Moves a grid graph to follow a target.
Attach this to some object in the scene and assign the target to e.g the player. Then the graph will follow that object around as it moves.
This is useful if pathfinding is only necessary in a small region around an object (for example the player). It makes it possible to have vast open worlds (maybe procedurally generated) and still be able to use pathfinding on them.
When the graph is moved you may notice an fps drop. If this grows too large you can try a few things:
- Reduce the updateDistance. This will make the updates smaller but more frequent. This only works to some degree however since an update has an inherent overhead.
- Turn off erosion on the grid graph. This will reduce the number of nodes that need updating.
- Reduce the grid size.
- Turn on multithreading (A* Inspector -> Settings)
- Disable Height Testing or Collision Testing in the grid graph. This can give a minor performance boost.
- See Also
- Take a look at the example scene called "Procedural" for an example of how to use this script
- Version
- Since 3.6.8 this class can handle graph rotation other options such as isometric angle and aspect ratio.

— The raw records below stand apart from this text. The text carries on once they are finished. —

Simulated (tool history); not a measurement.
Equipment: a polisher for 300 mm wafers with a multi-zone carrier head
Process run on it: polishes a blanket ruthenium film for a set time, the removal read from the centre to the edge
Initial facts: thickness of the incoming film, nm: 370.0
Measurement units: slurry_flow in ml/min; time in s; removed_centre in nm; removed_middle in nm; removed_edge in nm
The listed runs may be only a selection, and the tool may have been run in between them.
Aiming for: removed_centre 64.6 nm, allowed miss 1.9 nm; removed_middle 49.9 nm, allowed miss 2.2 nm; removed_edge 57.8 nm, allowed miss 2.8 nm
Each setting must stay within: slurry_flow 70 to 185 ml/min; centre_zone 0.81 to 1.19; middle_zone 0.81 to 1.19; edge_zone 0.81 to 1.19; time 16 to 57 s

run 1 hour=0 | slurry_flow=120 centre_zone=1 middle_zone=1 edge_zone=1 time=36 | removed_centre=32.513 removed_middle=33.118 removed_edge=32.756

Flood fill the graph after updating.
If this is set to false, areas of the graph will not be recalculated. Enable this only if the graph will only have a single area (i.e from all walkable nodes there is a valid path to every other walkable node). One case where this might be appropriate is a large outdoor area such as a forrest. If there are multiple areas in the graph and this is not enabled, pathfinding could fail later on.
Disabling flood fills will make the graph updates faster.